IYWG: Why is the health and well-being of young people especially important to you?
It is particularly important to me because young people will have the chance to dream and build another better world. And, they can only do it if you create the appropriate space and time for it. I really love to be with young people – to work with them, talk with them, and learn from them.
IYWG: What do you think is the biggest issue young people face today?
The biggest issue? I would say they face multiple issues – the violent environment, the lack of work opportunities, the exposure to unrelenting consumerism, and weak engagement in collective social-rights movements. All of this can lead young people to a cynical or selfish way of living and being.
IYWG: What do you think is the most important thing that could be done to improve the health and well-being of adolescents today?

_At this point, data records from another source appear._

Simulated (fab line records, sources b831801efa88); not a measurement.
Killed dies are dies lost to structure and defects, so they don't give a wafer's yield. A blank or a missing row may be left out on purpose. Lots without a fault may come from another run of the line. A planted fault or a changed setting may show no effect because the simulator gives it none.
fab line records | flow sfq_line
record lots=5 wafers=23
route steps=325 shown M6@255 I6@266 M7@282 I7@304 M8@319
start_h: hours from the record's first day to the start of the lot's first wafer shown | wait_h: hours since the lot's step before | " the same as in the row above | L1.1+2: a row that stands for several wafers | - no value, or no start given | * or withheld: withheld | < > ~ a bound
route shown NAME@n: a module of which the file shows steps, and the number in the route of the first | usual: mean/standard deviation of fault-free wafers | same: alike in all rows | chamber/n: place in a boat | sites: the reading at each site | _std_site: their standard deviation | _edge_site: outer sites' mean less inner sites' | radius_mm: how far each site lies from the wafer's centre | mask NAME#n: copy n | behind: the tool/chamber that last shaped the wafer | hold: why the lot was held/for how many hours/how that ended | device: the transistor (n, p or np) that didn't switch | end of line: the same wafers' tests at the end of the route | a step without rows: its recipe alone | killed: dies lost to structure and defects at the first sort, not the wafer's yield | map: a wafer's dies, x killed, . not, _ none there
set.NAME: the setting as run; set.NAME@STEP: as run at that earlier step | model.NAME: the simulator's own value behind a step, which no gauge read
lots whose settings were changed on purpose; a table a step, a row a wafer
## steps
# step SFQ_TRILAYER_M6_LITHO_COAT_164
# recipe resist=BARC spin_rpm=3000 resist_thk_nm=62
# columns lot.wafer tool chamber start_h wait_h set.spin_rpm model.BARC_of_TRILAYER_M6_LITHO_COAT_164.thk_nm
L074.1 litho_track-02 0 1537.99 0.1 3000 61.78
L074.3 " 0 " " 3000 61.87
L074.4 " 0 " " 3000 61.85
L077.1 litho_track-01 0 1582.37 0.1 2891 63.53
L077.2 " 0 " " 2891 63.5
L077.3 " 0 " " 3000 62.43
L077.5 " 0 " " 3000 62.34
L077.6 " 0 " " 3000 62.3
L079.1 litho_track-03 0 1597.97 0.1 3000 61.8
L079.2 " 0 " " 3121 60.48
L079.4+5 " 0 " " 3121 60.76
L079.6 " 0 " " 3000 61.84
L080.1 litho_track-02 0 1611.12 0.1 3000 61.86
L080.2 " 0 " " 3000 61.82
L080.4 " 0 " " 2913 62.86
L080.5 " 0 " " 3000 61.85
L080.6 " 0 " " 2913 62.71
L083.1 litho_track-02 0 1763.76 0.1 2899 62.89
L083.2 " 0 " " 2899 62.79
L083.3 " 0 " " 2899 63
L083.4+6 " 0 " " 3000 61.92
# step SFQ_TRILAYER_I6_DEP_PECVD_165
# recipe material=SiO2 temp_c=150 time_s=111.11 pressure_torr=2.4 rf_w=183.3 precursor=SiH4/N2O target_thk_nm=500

Much has being said about the importance of the participation of young people in the solutions to the problems they face. However it [youth involvement] has become a buzzword and it is rarely recognized that this is not trivial and it is not easy to do. I think that it’s extremely important to foster youth-led networks engaged in collective problems and youth forums that allow for serious discussion and enable young people to bring ideas and actions to advocate for and ensure their own sexual rights. These types of efforts form a foundation for improving the health and well-being of adolescents. Without these youth-driven initiatives, efforts are not sustainable or responsive to the real needs of young people. In addition, of course, we should continue to increase access to quality service delivery, support youth-led outreach programs, and tailor programs to address girls and gender inequality, among other initiatives. We must focus our efforts on the most underserved, those who live in countries/regions/areas where there is nothing but poverty, hunger, and no future. All young people deserve and have the right to dream and to fight for a better world for all.